I'm saying it doesn't matter if it's a mere toothache to the developing world or not (You have a problem with that term? Really? Howabout "Third World?" How about "Uncivilized?" Those words are being bandied about right now by working class folks... folks with the most voting power.)

If the first-world, excuse me, developed world, excuse me, civilized working class is going down, they will fucking take you with it.

We are ALL in this together, or we will all drown on our own.
posted by Slap*Happy at 8:34 PM on November 16, 2011


I'm quite happy to called Third World and Uncivilized by voting powered working class folks of your fine upstanding nation, its nothing new.

In the meantime, would you like a cold refreshing glass of Coca Cola?
posted by infini at 8:45 PM on November 16, 2011


Is it bottled by union workers at a living wage? Then yes, I would.
posted by Slap*Happy at 8:48 PM on November 16, 2011


Our TV cost thousands of dollars, as did the fridge, and the VCR was about $600. In 1970s and 1980s dollars!!

When Joe Public in Australia
...

I only described the situation in Britain and the U.S. I gave as much mention to Australia as I did Antarctica: zero. I don't know what the situation is there, but I DO know that high-end consumer goods are always very highly priced. So much so that an Aus friend paid me to buy electronics and ship them to Brisbane , as the whole affair, including import tax cost him far less than to buy from a store.

If USD retail + shipping + customs duty + my expenses cost less than AUS retail, you must be getting horribly undercut by foreign manufacturers when they sell you goods wholesale.

In the states tv prices in the era you mentioned ranged between $180 and $300. So I don't know what's wrong with Australia. My guess would be that you've got a long history of low industrial output coupled with horrible price gouging. But again, I'm not talking about Australia.

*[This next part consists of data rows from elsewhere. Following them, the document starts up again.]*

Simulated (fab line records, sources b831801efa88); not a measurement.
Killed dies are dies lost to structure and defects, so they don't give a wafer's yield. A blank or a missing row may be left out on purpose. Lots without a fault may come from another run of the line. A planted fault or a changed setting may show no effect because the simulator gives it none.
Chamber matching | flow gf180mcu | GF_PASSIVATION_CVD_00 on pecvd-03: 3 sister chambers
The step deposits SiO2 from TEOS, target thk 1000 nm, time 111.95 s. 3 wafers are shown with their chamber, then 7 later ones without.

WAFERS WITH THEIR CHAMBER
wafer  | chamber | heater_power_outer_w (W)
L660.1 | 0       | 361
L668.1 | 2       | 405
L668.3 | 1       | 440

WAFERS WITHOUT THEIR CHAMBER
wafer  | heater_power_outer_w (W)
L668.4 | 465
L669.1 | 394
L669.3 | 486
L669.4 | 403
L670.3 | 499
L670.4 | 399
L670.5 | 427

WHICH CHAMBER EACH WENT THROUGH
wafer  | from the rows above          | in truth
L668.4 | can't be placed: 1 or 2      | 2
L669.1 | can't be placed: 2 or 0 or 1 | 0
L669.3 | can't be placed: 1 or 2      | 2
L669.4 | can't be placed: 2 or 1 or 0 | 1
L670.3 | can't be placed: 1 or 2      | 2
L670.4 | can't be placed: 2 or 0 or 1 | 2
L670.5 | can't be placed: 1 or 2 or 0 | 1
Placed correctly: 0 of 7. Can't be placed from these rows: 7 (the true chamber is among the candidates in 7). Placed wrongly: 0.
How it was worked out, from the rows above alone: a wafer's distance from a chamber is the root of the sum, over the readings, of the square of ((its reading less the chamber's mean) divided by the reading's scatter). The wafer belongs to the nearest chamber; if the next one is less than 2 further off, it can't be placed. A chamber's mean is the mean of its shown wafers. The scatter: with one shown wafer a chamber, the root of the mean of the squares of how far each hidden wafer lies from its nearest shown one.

In the United States the cheapest TV I can find at Best Buy now costs $400. That's about fifty five dollars in 1960, so yeah, prices on manufactured goods have gone down considerably. By your TV index, including inflation adjustment, prices are down about 20%.

But between between 1967 and 2011 salaries for the middle-income bracket have remained virtually flat. Adjusted for inflation, real wages are down a staggering 584%. And real housing costs have gone up over 1000%.

Again, I can't speak for Australia, but don't tell me what spoiled swine the American big-box shoppers are. What we're saving on TVs and bath towels is the merest consolation prize.
posted by clarknova at 8:54 PM on November 16, 2011 [5 favorites]


but don't tell me what spoiled swine the American big-box shoppers are.

I'm not saying that at all. I'm saying that consumers vote with their shopping dollars and that as a totality they prefer lower-priced goods - regardless of provenance - to higher priced one, and thinking that consumers will rejoice at the reintroduction of high-tariff, closed trade barriers is crazy and political suicide - and that's not even getting into the economics of it. Those days are gone, and hankering for them is a form of somewhat reactionary nationalist nostalgia.
posted by smoke at 9:07 PM on November 16, 2011 [1 favorite]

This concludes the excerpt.